“We will strive to give you the lowest interest rates that is consistent with our effort at bringing inflation under control,” Rajan said on Monday.
The central bank governor said his remarks should not be construed as an indication of what the RBI may do at the next monetary policy meeting. He said whether the central bank cuts interest rates or not will depend on various factors, including the outcome of the monsoon rains, which can impact food prices.
He said the demand for a cut in interest rates gets louder each time new data showed inflation is lower. “It can take several months for the effect of a change to be felt. So in deciding policy today, we need to predict how inflation will look approximately a year ahead, rather than reacting to recent inflation data,” he said.
“Rate cuts should not be seen as goodies that the RBI gives out stingily after much public pleading. Instead, what is important is sustained low inflation,” he said.

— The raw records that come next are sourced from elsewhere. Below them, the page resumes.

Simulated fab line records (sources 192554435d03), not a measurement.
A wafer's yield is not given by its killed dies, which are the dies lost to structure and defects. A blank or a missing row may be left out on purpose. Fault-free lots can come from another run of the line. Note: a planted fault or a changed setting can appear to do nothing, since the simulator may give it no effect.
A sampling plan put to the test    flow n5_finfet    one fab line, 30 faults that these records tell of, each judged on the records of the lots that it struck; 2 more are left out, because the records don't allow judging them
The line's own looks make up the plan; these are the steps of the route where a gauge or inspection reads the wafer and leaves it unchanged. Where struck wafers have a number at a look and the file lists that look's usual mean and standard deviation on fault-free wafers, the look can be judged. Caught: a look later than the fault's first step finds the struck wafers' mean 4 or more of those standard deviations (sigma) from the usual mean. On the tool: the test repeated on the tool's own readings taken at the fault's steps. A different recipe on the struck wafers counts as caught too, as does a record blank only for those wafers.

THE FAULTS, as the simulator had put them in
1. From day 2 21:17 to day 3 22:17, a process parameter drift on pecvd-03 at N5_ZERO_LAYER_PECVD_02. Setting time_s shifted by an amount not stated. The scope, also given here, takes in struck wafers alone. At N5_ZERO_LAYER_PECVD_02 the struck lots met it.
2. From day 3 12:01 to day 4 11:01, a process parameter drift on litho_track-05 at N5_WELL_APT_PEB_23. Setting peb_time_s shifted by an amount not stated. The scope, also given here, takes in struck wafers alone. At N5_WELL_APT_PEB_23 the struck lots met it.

Cautioning that cutting rates works only in the short term, Rajan said, “If there aren’t enough goods and services to provide for the higher demand, then the lack of supply can cause inflation to spike sharply, forcing the central bank to raise rates again.”
“The boom and bust will not be good for the economy, and average growth may be lower than if the cut had not taken place,” he said. He warned that central banks shouldn’t try to boost the stock market by cutting rates. “We do not have to look too far beyond our borders to see the consequences of such boosterism,” Rajan said, referring to China.
The RBI needs to earn the public’s trust, he said, that it will act against future inflationary threats. The public doesn’t believe that inflation has fallen, and is not convinced that when it does it will stay down, the governor said.